Your gym membership would probably never cross your mind as a bill that could negatively affect your credit report, but maybe you should add this monthly obligation to the list of things to stay on top of if you are thinking about getting a loan soon. While your monthly gym membership payments aren’t going to show up on a report with the three major credit bureaus, your failure to cancel your membership could, in fact, ruin your credit. This could go for other monthly services that you sign up for as well.
Do You Know the Terms of Your Agreement?
One of my friends found out the hard way that a gym membership could ruin her credit. When she decided to stop visiting the gym, she simply instructed her bank to stop allowing the automatic debits from her checking account. She figured that was enough. What she didn’t realize, though, was that the agreement with the gym spelled out specific actions that needed to be taken in order to cancel the membership. On top of that, she had to give 60 days’ notice to cancel the membership. This meant that when the gym didn’t receive its payment, it started reporting her missed payments to a credit bureau.
She didn’t realize what was happening until the account was turned over to a collections agency a few months later and she received a letter. By then, missed payments had been reported to the credit bureau, and it had been reported that her account had been turned over to collections. She obtained a copy of the membership agreement she had signed and realized her huge mistake. Her credit had been trashed sufficiently to prevent her from getting the best interest rate on a car loan.

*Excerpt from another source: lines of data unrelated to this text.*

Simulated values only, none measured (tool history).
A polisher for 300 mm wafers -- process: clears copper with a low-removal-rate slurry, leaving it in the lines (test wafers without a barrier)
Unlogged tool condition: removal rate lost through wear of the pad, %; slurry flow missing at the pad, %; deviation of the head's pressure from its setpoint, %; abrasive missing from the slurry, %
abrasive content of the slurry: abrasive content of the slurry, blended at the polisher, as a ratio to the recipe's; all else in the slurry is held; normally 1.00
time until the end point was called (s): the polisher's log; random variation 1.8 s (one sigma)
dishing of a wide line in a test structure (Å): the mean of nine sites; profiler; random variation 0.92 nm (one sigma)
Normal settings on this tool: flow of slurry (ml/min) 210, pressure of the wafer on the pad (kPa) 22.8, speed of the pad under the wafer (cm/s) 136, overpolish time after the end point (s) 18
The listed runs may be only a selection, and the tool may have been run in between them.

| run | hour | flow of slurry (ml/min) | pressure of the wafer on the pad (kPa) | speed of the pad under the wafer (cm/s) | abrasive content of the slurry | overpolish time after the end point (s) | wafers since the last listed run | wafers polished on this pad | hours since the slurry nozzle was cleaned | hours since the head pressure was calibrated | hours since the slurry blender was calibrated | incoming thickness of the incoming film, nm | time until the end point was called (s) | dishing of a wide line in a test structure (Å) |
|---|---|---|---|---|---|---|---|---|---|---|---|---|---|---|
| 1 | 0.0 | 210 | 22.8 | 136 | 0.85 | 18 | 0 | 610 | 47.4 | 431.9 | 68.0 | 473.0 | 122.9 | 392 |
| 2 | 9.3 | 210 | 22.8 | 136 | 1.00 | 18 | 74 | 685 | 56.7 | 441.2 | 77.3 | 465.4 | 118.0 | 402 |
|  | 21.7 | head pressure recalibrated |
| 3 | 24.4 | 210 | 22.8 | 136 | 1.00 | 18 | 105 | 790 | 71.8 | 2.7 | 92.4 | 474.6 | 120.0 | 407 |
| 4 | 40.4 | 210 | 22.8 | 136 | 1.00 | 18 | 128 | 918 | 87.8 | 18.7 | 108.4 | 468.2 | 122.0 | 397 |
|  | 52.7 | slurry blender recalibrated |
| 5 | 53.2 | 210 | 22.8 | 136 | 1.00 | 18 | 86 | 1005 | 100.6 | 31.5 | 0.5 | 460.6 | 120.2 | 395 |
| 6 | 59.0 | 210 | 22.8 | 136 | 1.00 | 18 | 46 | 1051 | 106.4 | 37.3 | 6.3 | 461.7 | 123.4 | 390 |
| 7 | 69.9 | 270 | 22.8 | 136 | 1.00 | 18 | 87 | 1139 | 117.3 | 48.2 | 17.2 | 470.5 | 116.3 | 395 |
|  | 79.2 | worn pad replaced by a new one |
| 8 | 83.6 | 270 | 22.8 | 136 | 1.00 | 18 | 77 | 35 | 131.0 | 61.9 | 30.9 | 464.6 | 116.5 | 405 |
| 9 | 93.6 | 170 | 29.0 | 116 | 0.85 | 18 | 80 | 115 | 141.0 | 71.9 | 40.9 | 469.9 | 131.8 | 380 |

Before you agree to anything, you should know the terms of membership. Know how to cancel the right way, and make sure that you jump through those hoops when you are ready to terminate the relationship.
David’s Note: This is especially important now because many gyms are struggling financially because they aren’t allowed to open and some have been charging customers anyway. In fact, I need to ask Emma to speak with the gym membership she belonged to because she told me recently she had to get the credit card company involved in order to get the gym to stop billing her when the gym wasn’t opened.
Non-Credit Accounts Matter, Too
Many of us make the mistake of thinking that utility bills, gym membership payments, and other similar monthly obligations don’t matter on the credit report. This is because when you are paying on time, no one cares — and those payments aren’t reported to the three major credit bureaus. (There are some alternative consumer reporting agencies, like PRBC, that will track your on-time, non-credit payments if you pay a fee for the setup.) However, if you miss payments on a regular basis, non-credit billers can decide to report the delinquency to the credit bureaus.
The information falls into the category of payment history — the most important factor of your credit score. Since your score is based on information in your credit report, having these negative items in your report can lead to a lower credit score and all of the consequences of a less than desirable credit history. This means that it’s vital that you pay your non-credit obligations on time. The utility company may not report you after one or two late payments, but the company may decide to do something about it if you make it a habit. And if you have enough missed payments, your account might be turned over to collections, which is another problem altogether. Of course, they will cut your utilities too, which can be pretty inconvenient. It can also be life threatening, say if the gas company cuts off gas to your house and it’s the middle of winter.
The Bottom Line
The extra money my friend now needs to spend on a higher car loan comfortably covers the gym membership’s costs and more. This is on top of the headache of having to deal with collections, and possibly not being able to qualify for a low rate on a home loan if she were to buy one in the future. And who knows whether she will lose an opportunity at a future job because her employer decided to pass on her without letting her explain the situation if they check her credit report. Don’t make a careless mistake like her because it might snowball into a disaster.
Even your non-credit accounts can ultimately affect your credit score if you don’t take proper care of them. Understand the terms and conditions associated with memberships and other non-credit accounts, and abide by them. This is especially true if you decide to cancel. You never want to leave the other side hanging, because they could make it a priority to ruin you.